Even though there’s not much out, I think tonight would be a good movie night because the weather is still a little bit rainy. The great thing about the Hungarian movie theater is that you get an assigned seat. Now, I know some of you are thinking, how awful! And granted, especially if you’re like my Dad who seems to always attract someone sitting next to him who is giving the pre-dvd commentary live from his seat, then you’d like be able to move around. But, I’ve really taken to this system, especially because you can chose your seats online and reserve your tickets online, so all you have to do is get to the theater and walk to your seat. And come on, it’s Hungary, if you think that people aren’t going to give their passionate opinions about the film while it’s rolling, then you really shouldn’t go to a movie here at all.
After the movie, perhaps we’ll go to the gem of District XIII, my favorite restaurant in Budapest so far, Pozsonyi Kisvendéglő. It’s not fancy. The service is neither fast nor altogether friendly. And because their non-smoking section is, I believe, purely ironic, usually you leave smelling like someone coated you in a batter of cigarettes and then deep fried you with your clothes on. But the food is great. Good, Hungarian food, which is remarkably hard to find in Pest. They have a huge menu and serve everything from goulash and matza ball soup to veal paprikas and fried liver. And you know it’s good because it’s almost impossible to get a table there, regardless if you go at 3pm on a Tuesday or 9pm on a Saturday night. But they take reservations.
It’s a great neighborhood for quiet nights. The people who live here all seem to be on similar schedules. Wake early, take the tram to work, admire Parliament from various angles, walk dog at noon, home around six, walk to dinner, drink after dinner, conversations with friends until x pm. There aren’t any clubs in this district, like in V, nor any contenders for Miss Universe drinking champagne in soon-to-be-Michelen-rejected restaurants, (in fact we are starting to believe that the Solarium around the corner might be a front for the Russian mob). Yet the neighborhood is a neighborhood in a non-suburb city neighborhood kind of way. Usually for the better.
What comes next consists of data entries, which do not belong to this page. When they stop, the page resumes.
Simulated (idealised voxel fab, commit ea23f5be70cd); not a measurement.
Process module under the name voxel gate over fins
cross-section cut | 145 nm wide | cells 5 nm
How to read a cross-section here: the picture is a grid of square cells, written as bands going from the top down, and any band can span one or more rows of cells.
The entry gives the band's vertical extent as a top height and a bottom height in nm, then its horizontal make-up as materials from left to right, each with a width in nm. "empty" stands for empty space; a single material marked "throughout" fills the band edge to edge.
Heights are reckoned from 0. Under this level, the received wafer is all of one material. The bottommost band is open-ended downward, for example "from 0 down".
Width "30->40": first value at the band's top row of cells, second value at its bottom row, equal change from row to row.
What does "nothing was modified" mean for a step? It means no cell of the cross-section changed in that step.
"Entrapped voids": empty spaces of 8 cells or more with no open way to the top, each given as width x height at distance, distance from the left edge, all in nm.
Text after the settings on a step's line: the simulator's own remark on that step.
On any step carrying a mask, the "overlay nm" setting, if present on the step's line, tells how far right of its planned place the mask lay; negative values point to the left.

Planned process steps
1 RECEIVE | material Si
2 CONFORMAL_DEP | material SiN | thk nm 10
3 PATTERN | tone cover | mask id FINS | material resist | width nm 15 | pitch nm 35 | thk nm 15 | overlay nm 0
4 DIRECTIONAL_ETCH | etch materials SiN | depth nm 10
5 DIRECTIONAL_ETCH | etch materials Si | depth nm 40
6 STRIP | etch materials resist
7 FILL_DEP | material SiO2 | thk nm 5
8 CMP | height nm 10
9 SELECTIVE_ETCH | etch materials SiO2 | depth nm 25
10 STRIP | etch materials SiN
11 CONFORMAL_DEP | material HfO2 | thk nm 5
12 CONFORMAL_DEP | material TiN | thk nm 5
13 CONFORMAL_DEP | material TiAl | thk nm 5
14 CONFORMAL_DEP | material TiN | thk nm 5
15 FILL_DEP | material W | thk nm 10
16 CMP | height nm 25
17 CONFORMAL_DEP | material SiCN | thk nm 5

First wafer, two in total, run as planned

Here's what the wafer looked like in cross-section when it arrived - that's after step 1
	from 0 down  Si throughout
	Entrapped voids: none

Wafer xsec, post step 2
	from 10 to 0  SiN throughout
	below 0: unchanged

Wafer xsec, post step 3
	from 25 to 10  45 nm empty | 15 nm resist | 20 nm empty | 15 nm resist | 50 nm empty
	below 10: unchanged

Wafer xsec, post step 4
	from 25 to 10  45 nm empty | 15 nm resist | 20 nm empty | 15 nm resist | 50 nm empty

And so after movie and dinner, I think tonight would be a good night for the pub Amelie, which is cute as a button, and about as big as an American living room. But they serve generous glasses of white wine for cheap, and there is always a ratty little white dog or two running from table to table waiting for a pet or peanut.
I’m not sure what, if any of this, will actually happen, but it’s nice to plan, and also nice to know that all of these wonderful places are just a few blocks or a few stops away. For certain we are going to Szeged tomorrow, and we’re hoping that we can find the sun in the afternoon, and bring it back to the big city.